BTT is hosted here and Deb posed the following today in honor of September 11th.

Today is the 7th anniversary of the terrorist attacks on the World Trade Center and the Pentagon. I know that not all of you who read are in the U.S., but still, it’s vital that none of us who are decent people forget the scope of disaster that a few, evil people can cause–anywhere in the world. It’s not about religion, it’s not about politics, it’s about the acknowledgment that humans should try to work together, not tear each other apart, even when they disagree.
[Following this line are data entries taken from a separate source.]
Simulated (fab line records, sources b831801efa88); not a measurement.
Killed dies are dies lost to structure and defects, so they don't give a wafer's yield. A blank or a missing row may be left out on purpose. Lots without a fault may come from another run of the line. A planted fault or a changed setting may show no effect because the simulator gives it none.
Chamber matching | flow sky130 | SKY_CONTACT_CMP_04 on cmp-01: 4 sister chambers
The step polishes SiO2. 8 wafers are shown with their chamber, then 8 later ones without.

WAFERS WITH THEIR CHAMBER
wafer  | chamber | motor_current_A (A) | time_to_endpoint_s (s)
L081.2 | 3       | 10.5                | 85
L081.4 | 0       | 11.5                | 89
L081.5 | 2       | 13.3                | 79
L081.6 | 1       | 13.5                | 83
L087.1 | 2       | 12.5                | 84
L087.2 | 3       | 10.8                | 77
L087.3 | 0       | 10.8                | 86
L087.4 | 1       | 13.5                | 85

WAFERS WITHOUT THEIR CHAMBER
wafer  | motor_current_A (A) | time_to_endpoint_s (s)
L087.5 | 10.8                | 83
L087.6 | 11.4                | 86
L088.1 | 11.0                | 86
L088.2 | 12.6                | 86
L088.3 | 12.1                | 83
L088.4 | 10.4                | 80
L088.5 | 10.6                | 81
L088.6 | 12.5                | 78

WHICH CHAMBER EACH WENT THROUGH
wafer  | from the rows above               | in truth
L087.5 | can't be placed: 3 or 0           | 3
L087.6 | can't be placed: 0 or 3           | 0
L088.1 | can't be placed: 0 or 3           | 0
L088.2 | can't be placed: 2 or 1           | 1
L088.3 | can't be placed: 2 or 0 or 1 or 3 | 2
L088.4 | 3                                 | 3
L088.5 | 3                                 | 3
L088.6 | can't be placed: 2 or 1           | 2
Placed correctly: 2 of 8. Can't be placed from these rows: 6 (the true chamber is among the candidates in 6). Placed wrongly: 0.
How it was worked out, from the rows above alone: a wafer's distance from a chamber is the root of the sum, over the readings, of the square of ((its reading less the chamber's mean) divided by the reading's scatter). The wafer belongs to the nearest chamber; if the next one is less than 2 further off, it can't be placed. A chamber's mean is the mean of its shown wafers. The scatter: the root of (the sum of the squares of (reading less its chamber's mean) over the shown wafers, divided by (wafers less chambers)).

So, feeling my way to a question here … Terrorists aren’t just movie villains any more. Do real-world catastrophes such as 9/11 (and the bombs in Madrid, and the ones in London, and the war in Darfur, and … really, all the human-driven, mass loss-of-life events) affect what you choose to read? Personally, I used to enjoy reading Tom Clancy, but haven’t been able to stomach his fight-terrorist kinds of books since.

And, does the reality of that kind of heartless, vicious attack–which happen on smaller scales ALL the time–change the way you feel about villains in the books you read? Are they scarier? Or more two-dimensional and cookie-cutter in the face of the things you see on the news?

(Disclaimer: I realize the question is book focused but for me it encompasses more than just books)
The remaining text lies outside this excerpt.